I have a DataFrame with multiple columns:
#list
list = [('Bass', "Albert", 15), ('Bass', "Daniel", 12), ('Bass', "Paul", 31),
('Bass', "Tony", 11), ('Palmer', "Albert", 12), ('Palmer', "Daniel", 22),
('Palmer', "Paul", 30), ('Palmer', "Tony", 50), ('Smith', "Albert", 29),
('Smith', "Daniel", 9), ('Smith', "Paul", 31), ('Smith', "Tony", 24)]
# Create a DataFrame object
import pandas as pd
df = pd.DataFrame(list, columns =['Surname', 'Name', 'age'])

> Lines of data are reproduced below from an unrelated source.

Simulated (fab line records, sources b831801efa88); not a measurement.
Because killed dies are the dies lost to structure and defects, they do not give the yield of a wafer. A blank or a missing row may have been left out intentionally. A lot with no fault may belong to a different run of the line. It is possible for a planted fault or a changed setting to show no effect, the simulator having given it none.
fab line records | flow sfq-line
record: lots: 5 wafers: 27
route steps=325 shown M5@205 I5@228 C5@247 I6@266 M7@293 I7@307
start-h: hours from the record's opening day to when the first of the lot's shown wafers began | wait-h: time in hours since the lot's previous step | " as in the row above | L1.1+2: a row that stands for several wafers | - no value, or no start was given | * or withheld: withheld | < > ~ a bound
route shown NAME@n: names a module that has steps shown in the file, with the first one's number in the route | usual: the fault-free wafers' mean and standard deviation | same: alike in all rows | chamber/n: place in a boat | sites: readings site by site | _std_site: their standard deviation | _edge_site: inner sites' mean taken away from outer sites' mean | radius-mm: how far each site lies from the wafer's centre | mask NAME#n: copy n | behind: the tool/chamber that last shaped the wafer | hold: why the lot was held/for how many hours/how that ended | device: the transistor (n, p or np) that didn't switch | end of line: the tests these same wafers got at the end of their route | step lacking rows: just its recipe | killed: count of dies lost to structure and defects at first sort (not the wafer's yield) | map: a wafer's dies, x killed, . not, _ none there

I would like for each Surname
to divide the values in the age
column by the age
of Paul
(i.e., for the surname Bass, divide the values by 31, then for Palmer divide them by 30, and so on ) and store these values in a new column called age_normalized
and have these results match with the corresponding age_initial
df = df.set_index("Surname")
df2 = df.loc[df.Name =="Paul"]
At this point is time to divide these values and merge the dataframes
results = df["age"]/df2['age']
merge_df = df.merge(results, left_index=True, right_index=True,
suffixes = ("_initial", "_normalized"))
Here is my problem: when I print
the merge I have 4 results for each name instead of one
print(results.head())
Surname
Bass 0.483871
Bass 0.387097
Bass 1.000000
Bass 0.354839
Palmer 0.300000
print(df_merge.Head())
Name age_initial age_normalized
Surname
Bass Albert 15 0.483871
Bass Albert 15 0.387097
Bass Albert 15 1.000000
Bass Albert 15 0.354839
Bass Daniel 12 0.483871
How can I merge the two dataframes and make the initial age match with the corresponding normalized age?